We die with the dying;

See, they depart, and we go with them.

We are born with the dead; See, they return, and bring us  with them.

 

The moment of the rose and the moment of the yew-tree are of equal duration.

A people without history 

Is not redeemed from time; for history is a pattern

Of timeless moments. So while the light fails

On a winter’s afternoon, in a secluded chapel

History is now and England.

   Westmacott based her title on a line in  Eliot’s concluding part of his The Four Quartets. The church in which the poet sat in reflection after a long walk is a home of an Anglican community established by Nicholas Ferrar in 17th century. The religious history of it might have inspired Eliot  and yet it was the comfort the poem had offered that might have given Westmacott a suitable plot.

    Thus ‘we die with the dying…’ depicts a scene in which Gabriel tells Norreys as to what happened in Zagrade. The urgency of a closure before a soul leaves the world is the highlight and the subsequent lines ‘ we are born with the dead….’  are translated in  Norreys’ journey to ponder over an eventful summer in a Cornish town.

Smokes were still palpable in English towns and cities when Little Gidding was printed in 1942; desperation and demise were palpable, if not compelling in the aftermath of Luftwaffe bombings. Westmacott understood this very well;  the droning sounds of the bombers and their dull thudding noises before hitting the ground had remained in her. So had Eliot. So had their generation.

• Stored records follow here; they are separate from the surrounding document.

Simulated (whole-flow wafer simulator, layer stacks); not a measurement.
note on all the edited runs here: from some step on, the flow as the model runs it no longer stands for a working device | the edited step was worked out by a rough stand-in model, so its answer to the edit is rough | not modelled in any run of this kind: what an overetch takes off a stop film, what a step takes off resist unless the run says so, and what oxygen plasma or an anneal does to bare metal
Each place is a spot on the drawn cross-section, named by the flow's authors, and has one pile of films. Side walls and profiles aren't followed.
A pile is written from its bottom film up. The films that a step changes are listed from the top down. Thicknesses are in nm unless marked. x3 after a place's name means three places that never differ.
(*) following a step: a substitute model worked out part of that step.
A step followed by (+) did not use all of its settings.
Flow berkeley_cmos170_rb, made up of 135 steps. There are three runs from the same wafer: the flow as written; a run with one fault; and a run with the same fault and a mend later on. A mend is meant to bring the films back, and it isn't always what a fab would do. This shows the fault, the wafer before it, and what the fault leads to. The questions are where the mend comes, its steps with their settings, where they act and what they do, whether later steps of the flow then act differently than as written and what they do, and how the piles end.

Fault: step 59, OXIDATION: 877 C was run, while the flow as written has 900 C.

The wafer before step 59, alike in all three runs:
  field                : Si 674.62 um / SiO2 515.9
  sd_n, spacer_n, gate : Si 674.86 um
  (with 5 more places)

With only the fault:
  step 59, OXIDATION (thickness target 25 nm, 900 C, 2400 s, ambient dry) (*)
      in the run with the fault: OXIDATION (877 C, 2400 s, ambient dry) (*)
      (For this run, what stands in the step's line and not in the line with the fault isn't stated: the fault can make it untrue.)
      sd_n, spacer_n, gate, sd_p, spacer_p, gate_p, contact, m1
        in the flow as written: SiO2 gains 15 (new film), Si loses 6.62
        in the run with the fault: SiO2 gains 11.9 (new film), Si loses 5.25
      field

Westmacott’s take on the poem sees Norreys lives to tell the paths he, Gabriel and Isabella have trodden.

‘We all start out as the central figure of our own story. Later we wonder, doubt, get confused. So it has been with me. First it was my story. Then I thought it was Jennifer and I together – Romeo and Juliet, Tristan and Iseult. And then, in my darkness and disillusionment, Isabella sailed across my vision like the moon on a dark night. She became the central theme of the embroidery, and I – I was the cross-stitch background – no more. No more, but also no less, for without the drab background, the pattern will not stand out.

    Now, again, the pattern has shifted. This is not my story, not Isabella’s story. It is the story of John Gabriel.

    The story ends here, where I am beginning it. It ends with John Gabriel. But it also begins here.’

It fascinated me as to why such solemn a mood of the poem would befit for a romance.  Initially, this oddity was confusing. The War was over; shouldn’t she moved on?  I put the book aside and reminded myself that I had belonged to a generation that  experienced nothing like the war years. Then I let the story settle in my head and the lines from Little Gidding filled the gap.

It took me longer than I should to discern the beautiful metaphors with vivid imageries of England in four seasons and at the same time to attempt to understand more Eliot’s religious references in them. In particular his  change of tone – a far cry from The Wasteland- about the War and the suffering. It resulted in my learning to living in a moment; that one’s perception of  longevity or brevity is unique. Just as beauty is in the eye of the beholder.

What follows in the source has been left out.